Tuesday, July 3, 2007

Breezeway Part I





On Monday morning, Thomas’s Uncle Rod came by at about 7:30 to start on the breezeway renovation. McCormack’s Lumber delivered shortly thereafter. Rod and I spent the morning totally demolishing the old, much rotted out breezeway that existed for about 52 years. For its age, the infrastructure was stupendous (unlike the one fascist totalitarian Florida Certified President Bush has created in what used to the democratic United States). Sorry for that.

Anyway, Rod and I were surprised to see just how rotted out some of the floor joists and floor boards were. Some of the pictures reflect that. I am enclosing just about all of the pictures I took during the weeklong renovation, so that out of state family and friends can see. We figured this would be better, rather than emailing them to people.

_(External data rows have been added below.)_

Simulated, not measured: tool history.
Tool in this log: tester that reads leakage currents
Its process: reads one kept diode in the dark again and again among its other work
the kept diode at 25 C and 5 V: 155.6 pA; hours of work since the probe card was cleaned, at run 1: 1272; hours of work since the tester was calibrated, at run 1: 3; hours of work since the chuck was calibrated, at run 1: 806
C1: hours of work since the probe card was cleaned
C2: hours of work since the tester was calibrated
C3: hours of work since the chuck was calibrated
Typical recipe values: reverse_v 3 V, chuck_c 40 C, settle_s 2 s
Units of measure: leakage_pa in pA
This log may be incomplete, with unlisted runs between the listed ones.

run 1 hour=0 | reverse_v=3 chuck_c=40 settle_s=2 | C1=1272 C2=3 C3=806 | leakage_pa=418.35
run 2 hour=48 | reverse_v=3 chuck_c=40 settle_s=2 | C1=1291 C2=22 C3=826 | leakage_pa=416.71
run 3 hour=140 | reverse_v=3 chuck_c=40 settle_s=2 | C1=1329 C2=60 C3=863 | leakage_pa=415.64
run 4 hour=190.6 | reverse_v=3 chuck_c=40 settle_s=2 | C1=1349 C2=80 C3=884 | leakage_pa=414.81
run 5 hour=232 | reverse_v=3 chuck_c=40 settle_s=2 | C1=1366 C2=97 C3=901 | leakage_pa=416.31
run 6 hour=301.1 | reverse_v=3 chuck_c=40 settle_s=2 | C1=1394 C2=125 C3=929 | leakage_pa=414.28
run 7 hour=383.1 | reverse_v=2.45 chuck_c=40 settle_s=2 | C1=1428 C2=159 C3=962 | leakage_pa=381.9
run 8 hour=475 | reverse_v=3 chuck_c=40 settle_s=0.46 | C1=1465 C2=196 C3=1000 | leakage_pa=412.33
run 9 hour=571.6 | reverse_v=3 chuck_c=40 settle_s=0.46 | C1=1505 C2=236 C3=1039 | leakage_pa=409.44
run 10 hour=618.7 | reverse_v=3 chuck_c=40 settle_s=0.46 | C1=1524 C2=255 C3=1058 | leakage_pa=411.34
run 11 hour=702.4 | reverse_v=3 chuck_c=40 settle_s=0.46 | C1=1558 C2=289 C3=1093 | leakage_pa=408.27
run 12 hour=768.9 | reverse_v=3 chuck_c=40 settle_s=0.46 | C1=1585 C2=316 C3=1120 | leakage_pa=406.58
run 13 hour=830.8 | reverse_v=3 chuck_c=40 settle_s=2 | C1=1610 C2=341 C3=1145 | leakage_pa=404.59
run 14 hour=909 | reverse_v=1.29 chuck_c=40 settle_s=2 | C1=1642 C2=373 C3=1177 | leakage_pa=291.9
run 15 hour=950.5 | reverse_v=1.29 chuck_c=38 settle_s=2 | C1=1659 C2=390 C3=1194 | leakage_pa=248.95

Derek, Rod’s son, came by late in the morning after Rod and I had much of the demolition done. Then, since skill beyond eating crab rangoon was involved from this point on, I backed off a bit and Rod and Derek took over. They stripped about just the whole breezeway off with the exception of the roof and started from scratch. I, meanwhile, started a nice camp fire/burn pile that went from about 9 am to 7pm, burning everything that could fit in our fire pit. The rest was graciously accepted by the one and only Senor Andresen in his huge burn pile right by the Sebasticook River—so I spent most of day 2 lugging a bunch of rotted old wood over to Winslow so that Amanda the Panda could have her garage bay back (we just threw all the scrap wood where she usually parks).

The only really difficult part of the whole process, so far, was installing the back door. For all you carpentry fans out there, it is important to know that 50 some-odd years ago when the garage and breezeway were added on to the house, they had to build the garage at a higher elevation than the house (for some unknown reason) and they essentially made the floor and the roof slanted TOWARDS the house. SO, we had to level out the floor, which meant that once we got to the footer above the windows, we had about a 3 inch difference from the garage side to the house side. But, I guess any time you add “new” to “old,” you have these issues.

Sorry for being wordy . . .part of why I am writing this much is so we can remember all this when we look at it years later (if the internet is still around . . ha ha). Where we are presently, on Tuesday evening, is that everything is installed except the front door. Also, some finish/touch up needs to be done. Anyone know how to take off aluminum siding?

The second blog posted tonight is just pictures . . .no more text. Happy 4th of July everyone!!!—Jared and Amanda

1 comment:

Anonymous said...

Good morning, have a happy 4th of july. Say hello to the whole family. I really enjoy your blog, and look forward to it. Its nice reading it without getting interupted by Amanda (only kidding) Love Dad.